With all of the updates on Disney’s live-action adaptations of classics like Aladdin revealed at the D23 Expo on Saturday, it’s clear that the live-action train isn’t stopping anytime soon. It’s easy to see why Disney continues to put out remake after remake, considering that the most recent five releases were hugely successful, with this year’s Beauty and the Beast making over $1 billion worldwide. As well as being major financial successes for the infamous House of Mouse, these films (some more than others) have managed to do well with the critics.
The question of which remake is the best in terms of quality remains a subject of debate among fans. See if you agree with my ranking of the five live-action adaptations that are already out.
5. Alice In Wonderland
Tim Burton’s take on Alice’s rambunctious adventures in Wonderland is ambitious, but it feels like it’s almost too ambitious. The massive, overly colorful landscapes presented throughout the movie never fail to put me on sensory overload, and there’s so much going on around Alice that sometimes it is difficult to fully understand where the story is going.

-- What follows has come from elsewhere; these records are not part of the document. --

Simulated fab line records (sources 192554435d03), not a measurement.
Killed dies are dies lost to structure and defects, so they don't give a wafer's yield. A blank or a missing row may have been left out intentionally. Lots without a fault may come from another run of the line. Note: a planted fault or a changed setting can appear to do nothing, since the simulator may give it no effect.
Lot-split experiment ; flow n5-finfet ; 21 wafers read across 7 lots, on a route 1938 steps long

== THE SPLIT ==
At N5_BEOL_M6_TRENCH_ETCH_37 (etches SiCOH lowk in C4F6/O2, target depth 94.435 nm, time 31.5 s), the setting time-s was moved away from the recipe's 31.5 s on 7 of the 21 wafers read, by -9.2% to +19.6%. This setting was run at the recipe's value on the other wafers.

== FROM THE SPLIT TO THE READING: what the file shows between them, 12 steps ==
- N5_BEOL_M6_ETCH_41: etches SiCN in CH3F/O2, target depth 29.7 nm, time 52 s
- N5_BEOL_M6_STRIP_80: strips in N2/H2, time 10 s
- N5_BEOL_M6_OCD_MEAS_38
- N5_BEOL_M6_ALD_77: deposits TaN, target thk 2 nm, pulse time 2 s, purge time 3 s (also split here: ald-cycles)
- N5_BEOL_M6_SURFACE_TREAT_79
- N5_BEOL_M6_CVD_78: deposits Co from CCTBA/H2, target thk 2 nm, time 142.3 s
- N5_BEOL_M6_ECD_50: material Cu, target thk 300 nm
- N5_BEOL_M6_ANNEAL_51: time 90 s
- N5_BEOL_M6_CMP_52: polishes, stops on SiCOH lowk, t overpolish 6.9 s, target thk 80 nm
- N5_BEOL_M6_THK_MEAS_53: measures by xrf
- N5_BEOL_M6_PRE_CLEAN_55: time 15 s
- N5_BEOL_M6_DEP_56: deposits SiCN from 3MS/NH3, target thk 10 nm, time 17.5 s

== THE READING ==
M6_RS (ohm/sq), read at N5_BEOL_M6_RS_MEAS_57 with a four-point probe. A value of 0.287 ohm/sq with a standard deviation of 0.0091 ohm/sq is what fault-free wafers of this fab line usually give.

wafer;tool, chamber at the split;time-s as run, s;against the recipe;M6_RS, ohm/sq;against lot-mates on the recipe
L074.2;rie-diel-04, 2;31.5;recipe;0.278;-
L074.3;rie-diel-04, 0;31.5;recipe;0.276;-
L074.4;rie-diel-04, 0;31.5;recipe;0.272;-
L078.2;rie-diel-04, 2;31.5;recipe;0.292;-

Johnny Depp’s performance as the Mad Hatter is entertaining, but like the scenery around him, it’s too over-the-top and silly to fully get behind. Helena Bonham Carter’s portrayal of the Red Queen, however, is outstanding, managing to be both hilarious and menacing all at the same time, but that simply is not enough for the movie to rank above the other four.
Angelina Jolie’s performance as the titular character is quite magnificent in this Wicked-esque retelling of Sleeping Beauty. She’s regal, bitter and malicious, but also shows tenderness and heartbreak as Maleficent.
Aurora, portrayed by Elle Fanning, is also a highlight of the film, effortlessly playing the princess with grace, kindness and innocence. I absolutely love the mother and daughter relationship that develops between her and Jolie’s Maleficent over the course of the film.
What keeps this movie from being ranked higher on my list is its ridiculously overdone ending. In the final fight, we see a winged Maleficent running around the castle, trading blows with King Stefan and a horde of soldiers while a dragon makes fiery explosions all over the place.
Maleficent also loses points for not doing what its animated counterpart did, which was incorporating the magnificent music from Tchaikovsky’s ballet "The Sleeping Beauty," though I did like Lana Del Rey’s haunting cover of "Once Upon a Dream" during the end credits.
3. Beauty And The Beast
Even though the animated version of Beauty and the Beast remains my favorite Disney film of all time, the live-action adaptation disappointed me. I was not a fan of the completely unnecessary storyline concerning what happened to Belle’s mother, and I certainly did not like the new songs that were basically added just for the sake of being different from its animated counterpart.
Emma Watson’s Belle, while intended to be more strong and independent than she was in the animated movie, comes off as a pretty passive character to me, especially in her exchanges with Gaston. While Belle makes snarky remarks to Gaston and quite literally throws him out of the house when he asks her to marry him in the animated feature, the live-action showcases Belle just telling Gasto that she won’t marry him.
While I did enjoy seeing my favorite Disney movie being brought to life, there were simply too many changes made to the film for the sake of making changes that made for an ultimately disappointing remake.
2. The Jungle Book
An adaptation of the 1967 classic, The Jungle Book is a pretty fantastic film. The spectacular visual effects alone, which make every animal in the movie look unbelievably real, are reason enough to see it.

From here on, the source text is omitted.